Making the Garden

by Christopher Alexander

It has taken me almost fifty years to understand fully that there is a necessary connection between God and architecture, and that this connection is, in part, empirically verifiable. Further, I have come to the view that the sacredness of the physical world—and the potential of the physical world for sacredness—provides a powerful and surprising path towards understanding the existence of God, whatever God may be, as a necessary part of the reality of the universe. If we approach certain empirical questions about architecture in a proper manner, we will come to see God.

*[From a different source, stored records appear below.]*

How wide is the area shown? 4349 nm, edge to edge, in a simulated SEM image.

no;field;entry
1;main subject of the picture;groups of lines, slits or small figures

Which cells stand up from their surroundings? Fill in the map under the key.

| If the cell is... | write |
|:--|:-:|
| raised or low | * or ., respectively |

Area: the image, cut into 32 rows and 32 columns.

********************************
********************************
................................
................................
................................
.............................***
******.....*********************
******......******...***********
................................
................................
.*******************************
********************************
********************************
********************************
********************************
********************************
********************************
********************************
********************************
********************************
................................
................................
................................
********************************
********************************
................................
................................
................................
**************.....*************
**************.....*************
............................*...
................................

Only in the last twenty years has my understanding of this connection taken a definite form, and it continues to develop every day. It has led me to experience explicit visions of God, and to understand, in some very small measure, what kind of entity God may be. It has also given me a way of talking about the divine in concrete, physical terms that everybody can understand.

There can be little doubt that the idea of God, as brought forth from the nineteenth and twentieth centuries, has ­slowly become tired . . . to such an extent that it has difficulty fitting into everyday twenty-first-century discourse. As it stands, it is almost embarrassing to many people, in many walks of life. The question is: Can we find a way to mobilize, afresh, the force of what was once called God, as a way of helping us to recreate the beauty of the Earth?

The view put forth here does not leave our contemporary, physical view of the universe untouched. Indeed, it hints at a conception which must utterly transform our conception of ourselves and our place in the universe. It shows us, in a new fashion, a glimpse of a beauty and majesty in the smallest details of human existence.

All this comes from the work of paying attention to the Earth, its land and rocks and trees, its buildings, the people and ants and birds and creatures all together, and the blades of grass. It comes from realizing that the task of making and remaking the Earth—that which we sometimes call architecture—is at the core of any commonsense understanding of the divine.

In 1956, I began for the first time, consciously, to try to find out what architecture is. I had received a degree in mathematics, at Trinity College, Cambridge, and, as I had always intended, began a second degree, this time in architecture, also at Trinity. As I took in what I was being taught, I felt that the then-prevailing idea of architecture was rootless and arbitrary, mainly governed by styles and pointless quirks of style, and that what architects typically said about it was peculiar, often meaningless and egocentric. In 1958, as early as I could after completing my architecture degree, I left to go to the United States, to do a Ph.D. in architecture at Harvard. That was the moment when I first got my feet on the ground, and began trying to define the nature of architecture from first principles.

To have something solid that I could be sure of, I started by examining the smallest particles of functional effect that I could discern in buildings, paying attention to small and sometimes barely significant aspects of the ways that buildings affect people. My purpose in doing this was to focus on the smallest particles of fact that I could be certain of: something that was extraordinarily difficult given the porridge of mush that then passed for architectural theory. In those early years, my studies were based on the most ordinary, miniscule observations about usefulness and the effect of buildings on the people who lived in them, always keeping the observations modest, ­reliable, and detailed—small enough and solid enough that I could be sure that they were true.

At first I included very small particulars of functional effect of any kind that made a practical difference to daily life . . . a shelf beside the door where one could put a packet down while searching for one’s keys, for instance, or the possibility of a sunbeam coming into a room and falling on the floor.

I soon realized that some of these details were very much more significant than others. Those like the first (the shelf) tended to be pedestrian, even though useful; while those like the second (the sunbeam) were more uplifting, and clearly mattered more in some obvious but profound sense. They had a greater impact on people’s mental and emotional health. And they had more to do with beauty. So I began to focus on those miniscule points that mattered more, in the sense of the second example. Gradually, then, I was able to see how buildings support human ­well-being—not so much mechanical or material well-­being, but rather the emotional well-being that makes a person feel comfortable in himself. And as I studied these small effects carefully, gradually I was led to a conception of the wholeness and wellness that might, under ideal circumstances, arise between buildings and human beings.

Starting with these humble and detailed pictures of what seemed to matter in a building, for fifty years I have struggled to provide a basis for architecture that can sustain human feeling and the human spirit. I made an effort to penetrate the logic of architecture, and the logic of architectural value, in the hope that I could alter the devastating effect on human beings and on human society of what had become known as “modern” architecture. I hoped to replace this faceless thing with an idea and practice of architecture that would help us sustain the sanctity of life, both in our hearts and in society.